Actual trajectories \(x_{1}, x_{2}\) and desired trajectories \(x_{r1}, x_{r2}\) \(\ (p_{1}=1\) and \(p_{2}=0)\)

Fig. 9

Weight trajectories of critic network \(\ (p_{1}=1\) and \(p_{2}=0)\)

Give the initial tracking state as \(x_{r}=[1, 0]^{{\textsf{T}}}\). The parameters are selected as \(Q_0=\) 100\(I_{2}\) and \(R=0.5I_1\), \(\mu =0.4\), \(T=0.1\), \(\varrho \in (0,1)\). The activation function of the single-critic NN and PE conditions are the same as in Example 1. Then, the approximated weight vectors are denoted as \(\hat{{\mathcal {W}}}_c=[{\hat{w}}_{c_1},{\hat{w}}_{c_2},\dots ,{\hat{w}}_{c10}]^{\textsf{T}}\). For the determination of the unknown coefficients of the disturbance, we consider two cases as \(p_{1}=1, p_{2}=0\) and \(p_{1}=-1, p_{2}=2\).

Fig. 10

a Triggering rule. b Triggering gaps \(\ (p_{1}=1\) and \(p_{2}=0)\)

Fig. 11

Actual and desired tracking trajectory \(\ (p_{1}=1\) and \(p_{2}=0)\)

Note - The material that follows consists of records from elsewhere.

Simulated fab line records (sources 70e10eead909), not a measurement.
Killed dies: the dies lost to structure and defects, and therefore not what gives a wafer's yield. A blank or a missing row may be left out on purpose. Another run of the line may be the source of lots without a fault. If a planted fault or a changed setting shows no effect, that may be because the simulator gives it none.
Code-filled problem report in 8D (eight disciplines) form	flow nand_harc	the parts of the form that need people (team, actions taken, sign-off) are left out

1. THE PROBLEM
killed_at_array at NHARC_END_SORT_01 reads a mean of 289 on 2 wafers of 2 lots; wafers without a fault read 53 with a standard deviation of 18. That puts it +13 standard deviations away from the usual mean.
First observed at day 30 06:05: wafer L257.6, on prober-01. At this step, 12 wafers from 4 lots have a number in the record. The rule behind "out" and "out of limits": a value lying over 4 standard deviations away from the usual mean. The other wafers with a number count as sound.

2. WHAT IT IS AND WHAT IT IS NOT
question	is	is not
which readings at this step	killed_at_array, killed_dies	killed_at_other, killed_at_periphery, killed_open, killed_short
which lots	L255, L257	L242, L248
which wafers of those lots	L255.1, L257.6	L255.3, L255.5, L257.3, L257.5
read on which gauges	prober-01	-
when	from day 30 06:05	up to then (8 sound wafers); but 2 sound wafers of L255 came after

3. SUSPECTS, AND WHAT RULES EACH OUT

Case 1: \(p_{1}=1, p_{2}=0\)

Give the initial state as \(x_{0}=[-3,-1]^{{\textsf{T}}}\). The error trajectories of the tracking system are described in Fig. 7a. The tracking errors fluctuate around zero and tend to stabilize. The control laws \(u({\hat{\xi }}_q)\) and \(u(\xi )\) are displayed in Fig. 7b. We represent a comparative result of input laws under TTC and ETC, and fewer controller updates under ETC. From Fig. 7b, \(u({\hat{\xi }}_q)\) and \(u(\xi )\) remain within the asymmetric input ranges \((u_{min}=-2, u_{min}=4)\). The tracking performance of the augmented robust system is shown in Fig. 8. In Fig. 9, the single-critic NN weights can be ensured to converge under the action of PE condition after 50s, which maintain them at \([-\)0.7861, 9.4755, 1.3352, −0.4379, 2.7899, −1.4381, 0.8816, 0.9817, 1.4047, 1.0184\(]^{{\textsf{T}}}\). The trajectories of event error and the triggering threshold are shown in Fig. 10a. It can be seen intuitively that the event errors are always within the triggering thresholds. The interval time between each occurrence of a new event is shown in Fig. 10b. From Table 3, there are only 166 sampling states performed based on ETC. Instead, the system updates its states at every instant under TTC. The minimal triggering interval \((T_{q})_{\min }>0\) is valid, and the Zeno behavior did not occur. The trajectory of actual signals and desired signals is displayed in Fig. 11.

Fig. 12

a Tracking errors \(e_{r1},e_{r2}\). b Control laws with asymmetric constraints based on TTC and ETC \(\ (p_{1}=-1\) and \(p_{2}=2)\)

Fig. 13

The actual trajectories \(x_{1}, x_{2}\) and desired trajectories \(x_{r1}, x_{r2}\) \(\ (p_{1}=-1\) and \(p_{2}=2)\)

Fig. 14

Weight trajectories of critic NN \(\ (p_{1}=-1\) and \(p_{2}=2)\)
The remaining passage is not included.